👨‍💻 dev local search engine

development

fukurou

the supreme coder
ADMIN
pip install beautifulsoup4 requests

crawler

Python:
import requests
from bs4 import BeautifulSoup
from urllib.parse import urljoin, urlparse

def crawl(start_url, max_pages=50):
    visited = set()
    to_visit = [start_url]
    index = {}  # url -> text

    while to_visit and len(visited) < max_pages:
        url = to_visit.pop(0)
        if url in visited:
            continue

        try:
            r = requests.get(url, timeout=5)
            soup = BeautifulSoup(r.text, "html.parser")
            text = soup.get_text(" ", strip=True)
            index[url] = text
            visited.add(url)

            # discover new links
            for link in soup.find_all("a", href=True):
                new = urljoin(url, link["href"])
                # keep only same-domain links
                if urlparse(new).netloc == urlparse(start_url).netloc:
                    if new not in visited:
                        to_visit.append(new)

        except Exception:
            continue

    return index

Python:
def search(index, query):
    results = []
    q = query.lower()

    for url, text in index.items():
        if q in text.lower():
            results.append(url)

    return results

main
Python:
if __name__ == "__main__":
    index = crawl("https://example.com", max_pages=30)
    while True:
        q = input("Search: ")
        hits = search(index, q)
        print("\nResults:")
        for h in hits:
            print(" -", h)
        print()
 

fukurou

the supreme coder
ADMIN
Python:
import requests
from bs4 import BeautifulSoup
from urllib.parse import urljoin, urlparse

class LocalSearchEngine:
    def __init__(self, start_url, max_pages=50):
        self.start_url = start_url
        self.max_pages = max_pages
        self.index = {}  # url -> text

    def crawl(self):
        visited = set()
        to_visit = [self.start_url]

        print(f"[Crawler] Starting crawl at: {self.start_url}")

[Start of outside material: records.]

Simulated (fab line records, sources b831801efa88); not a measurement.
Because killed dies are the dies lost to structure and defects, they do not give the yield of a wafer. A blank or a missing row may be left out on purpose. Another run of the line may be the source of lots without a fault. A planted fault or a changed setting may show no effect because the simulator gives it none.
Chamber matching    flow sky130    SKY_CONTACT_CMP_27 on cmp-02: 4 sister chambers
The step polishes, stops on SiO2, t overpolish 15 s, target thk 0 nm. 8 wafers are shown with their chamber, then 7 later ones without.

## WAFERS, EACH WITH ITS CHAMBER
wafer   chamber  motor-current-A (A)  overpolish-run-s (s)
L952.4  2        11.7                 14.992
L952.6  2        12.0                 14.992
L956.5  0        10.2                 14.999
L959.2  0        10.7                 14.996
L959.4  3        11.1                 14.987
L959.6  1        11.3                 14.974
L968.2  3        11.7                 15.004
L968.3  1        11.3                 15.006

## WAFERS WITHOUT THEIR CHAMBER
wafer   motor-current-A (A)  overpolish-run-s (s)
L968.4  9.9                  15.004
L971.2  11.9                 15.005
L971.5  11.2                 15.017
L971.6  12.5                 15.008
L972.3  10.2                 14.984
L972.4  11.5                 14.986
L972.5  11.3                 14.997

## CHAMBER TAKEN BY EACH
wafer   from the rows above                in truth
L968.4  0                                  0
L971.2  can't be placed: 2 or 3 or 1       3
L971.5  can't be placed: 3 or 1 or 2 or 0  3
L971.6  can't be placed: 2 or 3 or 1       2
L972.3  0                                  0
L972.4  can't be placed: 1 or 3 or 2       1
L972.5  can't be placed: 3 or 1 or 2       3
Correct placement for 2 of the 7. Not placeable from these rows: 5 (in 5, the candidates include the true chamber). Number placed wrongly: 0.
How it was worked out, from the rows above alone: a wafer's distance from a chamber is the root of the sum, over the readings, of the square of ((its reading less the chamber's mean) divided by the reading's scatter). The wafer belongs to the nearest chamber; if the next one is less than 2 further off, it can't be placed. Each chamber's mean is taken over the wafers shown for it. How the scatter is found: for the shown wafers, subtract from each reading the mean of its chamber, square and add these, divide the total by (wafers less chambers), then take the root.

        while to_visit and len(visited) < self.max_pages:
            url = to_visit.pop(0)
            if url in visited:
                continue

            print(f"[Crawler] Fetching: {url}")

            try:
                r = requests.get(url, timeout=5)
                soup = BeautifulSoup(r.text, "html.parser")
                text = soup.get_text(" ", strip=True)
                self.index[url] = text
                visited.add(url)

                # discover new links
                for link in soup.find_all("a", href=True):
                    new = urljoin(url, link["href"])
                    if urlparse(new).netloc == urlparse(self.start_url).netloc:
                        if new not in visited:
                            to_visit.append(new)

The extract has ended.